Lydia van den Berg’s Paintings Filter Innocent Wonder Through Sophisticated Vision

Daydream Street, Paintings, 48 x 32
Although the Bulgarian-born artist Lydia van den Berg, who now lives and works somewhere in the vicinity of Zurich, Switzerland, classifies her painting style as “Magical Poetic Realism,” it would not be inaccurate to add yet another descriptive word to that designation: “Visionary.” For imagination plays a very big part in how van den Berg transforms down to earth landscape and townscape subjects depicting everyday life into almost otherworldly visions, at once fanciful and mysterious.
    Such is the immediate charm and upbeat quality of the mood in van den Berg’s pictures that the untrained eye might initially mistake them for “folk” or “naive” paintings. However, she has arrived at her iconography via a long period of experimentation with a variety of mediums, including oil on canvas, papier mache, watercolors and encaustic, as well as having worked through several different modes of expression.

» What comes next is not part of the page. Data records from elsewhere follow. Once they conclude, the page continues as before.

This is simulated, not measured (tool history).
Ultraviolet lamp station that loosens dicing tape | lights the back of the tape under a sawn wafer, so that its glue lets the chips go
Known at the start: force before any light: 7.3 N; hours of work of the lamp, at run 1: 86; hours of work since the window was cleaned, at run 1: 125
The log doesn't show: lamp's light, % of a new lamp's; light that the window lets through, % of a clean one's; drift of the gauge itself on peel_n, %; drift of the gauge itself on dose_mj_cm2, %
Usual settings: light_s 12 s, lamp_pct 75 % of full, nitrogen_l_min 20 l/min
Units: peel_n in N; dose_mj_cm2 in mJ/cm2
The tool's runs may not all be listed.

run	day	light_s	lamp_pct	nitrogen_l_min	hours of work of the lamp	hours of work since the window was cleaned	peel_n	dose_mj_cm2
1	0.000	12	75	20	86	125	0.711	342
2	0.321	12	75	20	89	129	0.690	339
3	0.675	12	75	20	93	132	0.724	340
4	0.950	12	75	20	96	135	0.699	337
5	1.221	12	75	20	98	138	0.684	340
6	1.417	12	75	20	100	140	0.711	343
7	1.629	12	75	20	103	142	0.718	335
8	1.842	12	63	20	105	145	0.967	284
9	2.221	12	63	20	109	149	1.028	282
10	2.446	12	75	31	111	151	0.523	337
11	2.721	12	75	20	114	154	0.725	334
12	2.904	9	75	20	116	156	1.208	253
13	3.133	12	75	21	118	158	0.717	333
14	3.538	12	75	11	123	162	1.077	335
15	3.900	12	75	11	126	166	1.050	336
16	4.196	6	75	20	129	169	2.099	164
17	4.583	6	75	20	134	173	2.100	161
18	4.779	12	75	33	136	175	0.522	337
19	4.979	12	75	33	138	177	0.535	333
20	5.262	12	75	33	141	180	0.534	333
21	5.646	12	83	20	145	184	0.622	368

    Among contemporary artists, her work seems closest in terms of its joyous spirit and its innate sophistication and its brilliant ribbons of color to that of the Austrian avant garde painter and architect Fritz Hendertwasser, who once said that the ultimate aim of his paintings was to “introduce the observer into a new life of peace and happiness.” Indeed, the fanciful dwellings in some of van den Berg’s paintings, with their baroque structures and flowing contours are similar in some ways to the organic structures that Hundertwasser designed in Vienna as an alternative to the sterile, dehumanizing lines of much modern architecture.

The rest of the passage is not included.